Insider tip: If you fancy a bite beforehand, head across the street for authentic French cuisine at Café Marie Jeanne (if you love pickled fish and delicious stinky cheese, you’ll find nirvana here). Or go right next-door to one of my favorite spots, the vintage haven that is Spinning Js. Charm reigns and baked goods entice at this super-quaint eatery.

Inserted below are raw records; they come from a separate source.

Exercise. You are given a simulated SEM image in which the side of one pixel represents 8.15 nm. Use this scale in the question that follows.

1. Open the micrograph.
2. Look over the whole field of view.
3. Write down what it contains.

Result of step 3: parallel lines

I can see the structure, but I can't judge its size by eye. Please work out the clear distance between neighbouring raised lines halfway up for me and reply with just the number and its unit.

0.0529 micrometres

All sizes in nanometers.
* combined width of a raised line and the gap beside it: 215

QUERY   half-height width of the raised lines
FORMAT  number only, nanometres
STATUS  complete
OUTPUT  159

7. The Hideout: Wicker Park/Bucktown

The Hideout-1
@Adam Alexander Photography

The Hideout is one of those places you feel special for happening upon. Though in the heart of the city, it’s not the easiest to find, sitting as it does in the middle of the industrial corridor along the North Branch of the Chicago River. Which is ironic given the fact that the bar and music venue are located in a 100-year-old balloon-frame house, reportedly built in only two days. A century later, this place hasn’t lost any of that “feels like home” vibe. Just beyond double doors at the far end of the dimly lit bar you’ll find the music room, where taxidermied fish gape at the stage as if enthralled by the bands that grace it nightly. As the Hideout explains, this is “the last hold-out of the rebel club … Every night for over a decade, punk rock, alt-country, indie rock, post-rock whatever, break out their instruments and play like it is the last night on earth.” In warm weather, patrons clamor to the front porch to sip a cold beer. Speakers ensure you don’t miss a beat when it comes to the performances inside. 1354 W. Wabansia Ave.